LATE HISS by Paul Ebenkamp is the 2021 winner of the Desert Pavilion Chapbook Series judged by Nicholas Gulig. Of Ebenkamp’s collection, Gulig writes, “Like so much of the art that moves me, Late Hiss exists as a kind of wilderness, by which I mean it both is and isn’t there, apparitional in its disclosures, a song whose incompleteness echoes in the dark and fertile opening between the world of things and the ideas we struggle to tether to them. It isn’t possible to know with certainty who speaks in a book like this or where the voice originates, what half-imagined landscape it unfurls itself across. In “Aidos,” for example, the speaker moves among the re-collected fragments of a collage, “ensconced in its quantum funhouse,” passing paintings and citations, the “bright place” and “mercy basics” of an imagined sunset the only point of light, a fleeting mooring. The experience, both for the speaker and for the reader, is one of a dissociation made hospitable by a fragmentary sonic grace that one could listen to and lose themselves among, the music’s glitchy brilliance performing in the hiss and undertow. These are poems that leave me sober in my lostness, in my awe.”
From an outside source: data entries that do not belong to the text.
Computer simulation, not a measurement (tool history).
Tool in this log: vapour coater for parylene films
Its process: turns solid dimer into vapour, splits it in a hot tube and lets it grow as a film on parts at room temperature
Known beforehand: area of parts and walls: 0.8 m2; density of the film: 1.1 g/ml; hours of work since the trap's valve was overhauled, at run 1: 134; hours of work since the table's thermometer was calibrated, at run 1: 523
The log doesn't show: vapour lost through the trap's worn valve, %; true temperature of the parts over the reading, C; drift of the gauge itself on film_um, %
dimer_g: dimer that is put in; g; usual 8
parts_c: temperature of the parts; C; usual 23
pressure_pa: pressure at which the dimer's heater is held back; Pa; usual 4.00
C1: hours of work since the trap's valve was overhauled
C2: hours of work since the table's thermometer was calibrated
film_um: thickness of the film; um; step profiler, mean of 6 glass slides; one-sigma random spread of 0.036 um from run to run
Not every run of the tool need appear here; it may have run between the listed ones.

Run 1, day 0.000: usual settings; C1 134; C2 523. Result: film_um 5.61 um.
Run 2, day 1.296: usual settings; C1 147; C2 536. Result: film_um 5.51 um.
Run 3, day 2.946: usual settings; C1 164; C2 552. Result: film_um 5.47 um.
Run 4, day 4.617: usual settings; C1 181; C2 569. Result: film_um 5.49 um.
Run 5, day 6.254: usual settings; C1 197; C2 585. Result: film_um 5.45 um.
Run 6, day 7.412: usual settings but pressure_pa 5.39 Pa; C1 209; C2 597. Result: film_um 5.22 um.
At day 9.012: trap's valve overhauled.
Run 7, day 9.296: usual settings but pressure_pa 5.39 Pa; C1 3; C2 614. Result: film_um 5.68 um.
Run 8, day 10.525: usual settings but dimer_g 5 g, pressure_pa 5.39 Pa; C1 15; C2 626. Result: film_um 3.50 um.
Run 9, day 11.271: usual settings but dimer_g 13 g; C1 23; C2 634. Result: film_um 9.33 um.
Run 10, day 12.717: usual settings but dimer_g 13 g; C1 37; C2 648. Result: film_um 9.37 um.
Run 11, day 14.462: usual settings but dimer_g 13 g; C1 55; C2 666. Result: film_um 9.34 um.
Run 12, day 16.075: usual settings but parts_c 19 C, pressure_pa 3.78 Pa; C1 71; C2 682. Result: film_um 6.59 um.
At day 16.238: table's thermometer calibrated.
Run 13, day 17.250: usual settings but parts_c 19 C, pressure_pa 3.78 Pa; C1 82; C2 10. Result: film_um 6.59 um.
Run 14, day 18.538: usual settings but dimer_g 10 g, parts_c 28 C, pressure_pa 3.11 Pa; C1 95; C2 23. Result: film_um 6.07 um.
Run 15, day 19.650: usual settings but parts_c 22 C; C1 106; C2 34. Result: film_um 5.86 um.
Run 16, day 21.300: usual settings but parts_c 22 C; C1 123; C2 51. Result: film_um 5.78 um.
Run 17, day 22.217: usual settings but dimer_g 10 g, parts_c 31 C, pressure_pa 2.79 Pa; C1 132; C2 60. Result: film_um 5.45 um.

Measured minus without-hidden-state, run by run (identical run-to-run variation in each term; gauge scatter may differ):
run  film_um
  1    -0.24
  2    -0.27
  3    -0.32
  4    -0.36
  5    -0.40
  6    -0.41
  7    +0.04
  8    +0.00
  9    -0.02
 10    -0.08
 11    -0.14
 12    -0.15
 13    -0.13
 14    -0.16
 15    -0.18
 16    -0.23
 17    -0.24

Paul Ebenkamp is the author of The Louder the Room the Darker the Screen (Timeless, Infinite Light, 2015) and Parallel Realism (Despite Editions, 2017). With Andrew Kenower he hosts the Woolsey Heights reading series from their home in Berkeley CA. He occasionally releases music under the name Position (paulebenkamp.bandcamp.com). The Bottom-Right Corner of All Things, a PDF of visual art, is forthcoming from Compline Editions.

"Don’t Cut Your Hair It’s Beautiful" is a set of interactive books that asks the reader to fold and unfold pages to construct or reveal images and text. Through the use of fragmented images, readers are encouraged to explore multiple possibilities of sequencing and arrangement where covers pair with center spreads to construct complete images. "Don’t Cut Your Hair It’s Beautiful" is an effort to disrupt and explore the relationship between hair that is considered valuable and hair that must be hidden, removed, and made invisible. The book includes contributions from twelve creatives in particular, but not limited to, those working with hair as a subject or material. These individuals were invited to respond to one of several prompts or to generate their own response about hair on the body. They could also choose to include an image, either found or made. These 12 writings provide thoughts and experiences surrounding hair, multiple points of access, and themes connected to hair on the body including: shame, resistance, and identity.

Contributors: AB Gorham, Alisa Banks, Frances Melhop, Althea Murphy-Price, Rebecca Drolen, Jayoung Yoon, Kellee Morgado, Kate Kretz, Suzanne Gold, HAIR CLUB, Kat Howard, Sarah Scarr, Judith Rodby.

"SHALL" is an accordion-bound artist book and poem made from rubbings of the Newlands Monument in Newlands Circle in Reno, Nevada. The book’s author, Jared Stanley, is an assistant professor of English at the University of Nevada, Reno.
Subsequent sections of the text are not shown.